Thursday, 31 January 2019

Noisy Map Maker

I made a spreadsheet (it's a Google Sheet) that takes a dungeon map like this one:

gridded dungeon map to be transformed by various rules
Raw map data

...and turns it into an imperfect, noisy dungeon map handout for your players. Naturally there's lots of ways to introduce noise/errors to an image, but I wanted one that was solveable by clever players. That is, it'd still have some use if they couldn't solve the puzzle, but if they could, they'd know the dungeon layout.

(in this case, not the presence of doors or walls dividing adjacent rooms, as the map scale is 10 ft per cell. But you could make a map to a different scale)

How it works is by assigning a random number from one of two lists to a cell, based on whether the corresponding cell for the true map is blank or not. The two lists follow / don't follow a simple mathematical rule. Then a simple conditional formatting rule fills the cell based on whether the number is above a certain threshold. The conditional formatting creates the "noise", while cracking the rule gets you back to the true underlying information.

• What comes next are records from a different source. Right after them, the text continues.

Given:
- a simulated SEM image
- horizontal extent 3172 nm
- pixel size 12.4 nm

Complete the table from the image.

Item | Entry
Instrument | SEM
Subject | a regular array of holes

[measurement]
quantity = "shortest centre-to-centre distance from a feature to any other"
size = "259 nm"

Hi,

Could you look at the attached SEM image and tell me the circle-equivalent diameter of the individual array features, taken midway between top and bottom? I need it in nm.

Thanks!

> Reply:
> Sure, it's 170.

The easiest version of this puzzle just uses two adjacent sets of integers. You can even let players have control over the conditional formatting if a laptop or tablet is available, letting them home in on the correct threshold:

gridded dungeon map with adjacent-intervals rule applied
Numbers in [0,255] / Numbers in [256,512]

A simple divisibility rule is of middling difficulty.

gridded dungeon map with divisible-by-3 rule applied
Divisible by 3 / Not divisible by 3

Probably the hardest of the three pre-populated options is prime numbers. Though if you used this one, you could be sneaky here and indicate secret doors or similar with a 1, as 1 is neither prime nor composite.

gridded dungeon map with prime-number rule applied
Composite numbers / Prime numbers

You can download and mess around with the sheet, defining your own number lists (and associated rule to crack) and tweaking the conditional formatting threshold to have the right amount of noise. If you use this in a game, let me know how it goes!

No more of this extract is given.